COMING after last year’s bright and breezy Magic Flute from the same creative team, Don Giovanni is a darker dip into the world of Mozart.

Where the Magic Flute offered Enlightenment through knowledge, Don Giovanni has seduction, infidelity, rape and murder on the way to damnation for our anti-hero.

Don Giovanni, played by a suitably suave Jacques Imbrailo, lives by the creed "being faithful to one (woman) would mean being cruel to all the rest" and keeps an extensive dossier on his conquests — rich or poor, beautiful or ugly, young or old.

Where once this might have once conjured up the image of a dashing rake, in our post Jimmy Savile world Don Giovanni’s sexual obsessions now carry a more predatory ring.

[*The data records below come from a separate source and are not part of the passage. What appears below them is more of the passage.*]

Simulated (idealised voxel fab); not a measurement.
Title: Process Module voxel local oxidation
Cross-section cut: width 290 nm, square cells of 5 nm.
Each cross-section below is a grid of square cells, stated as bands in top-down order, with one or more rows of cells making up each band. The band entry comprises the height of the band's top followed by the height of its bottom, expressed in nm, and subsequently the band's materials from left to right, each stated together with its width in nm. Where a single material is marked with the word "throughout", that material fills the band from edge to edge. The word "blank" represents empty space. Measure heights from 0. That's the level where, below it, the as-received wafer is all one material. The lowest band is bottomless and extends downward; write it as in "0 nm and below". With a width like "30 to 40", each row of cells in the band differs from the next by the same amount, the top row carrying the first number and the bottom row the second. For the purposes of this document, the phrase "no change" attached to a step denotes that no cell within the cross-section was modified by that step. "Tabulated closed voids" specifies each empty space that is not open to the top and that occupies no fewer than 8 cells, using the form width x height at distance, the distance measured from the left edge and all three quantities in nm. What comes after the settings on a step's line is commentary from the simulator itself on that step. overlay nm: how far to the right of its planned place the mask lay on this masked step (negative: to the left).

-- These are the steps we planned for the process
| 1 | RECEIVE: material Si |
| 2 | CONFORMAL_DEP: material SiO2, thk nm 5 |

Designer Simon Higlett adds to that downbeat tone with his set, a dark, slightly sinister Venice — the feel is more the city of Don’t Look Now than the glamorous backdrop of The Tourist or Wings of The Dove — while mysterious masked figures make eerie appearances in the gloom,

Giovanni’s one real relationship is with his servant Leporello, played by a scene stealing Peter Kalman.

Made complicit by his master in the opening scene’s murder, with both men holding the dagger that plunges into the hapless Commendatore (Jóhann Smári Sævarsson), Leporello seems to both long for escape, but remain eternally bound to Giovanni, putting a measure of depth into his clownish figure’s characterisation.

As the decently up-right Don Ottavio, Ed Lyon has a couple of rousing arias, but his straight-laced character never really seems much of a threat to the immoral Don Giovanni.

Unlike the virile poor sailor Masetto (Barnaby Rea), who adds a touch of class war to his personal mission of vengeance against the Don as he leads what amounts to a lynch mob through the narrow Venetian streets. Lucky for Giovanni he isn’t the sharpest tool in the box.

However, he and his bride, the not as innocent as she appears Zerlina (Anna Devin), do provide one of the sexiest moments of the evening with a duet which hints at 50 Shades of Gray territory.

Lisa Milne brings some dignity to the betrayed and deluded Donna Elvira and conductor Speranza Scappucci on her Scottish Opera debut ensures Mozart’s score is rich and sprightly, though this is not a production that will have you leaving the theatre with a spring in your step as the more optimistic Magic Flute may have done.

CM

Scottish Opera's Don Giovanni continues at Eden Court on Saturday 9th November.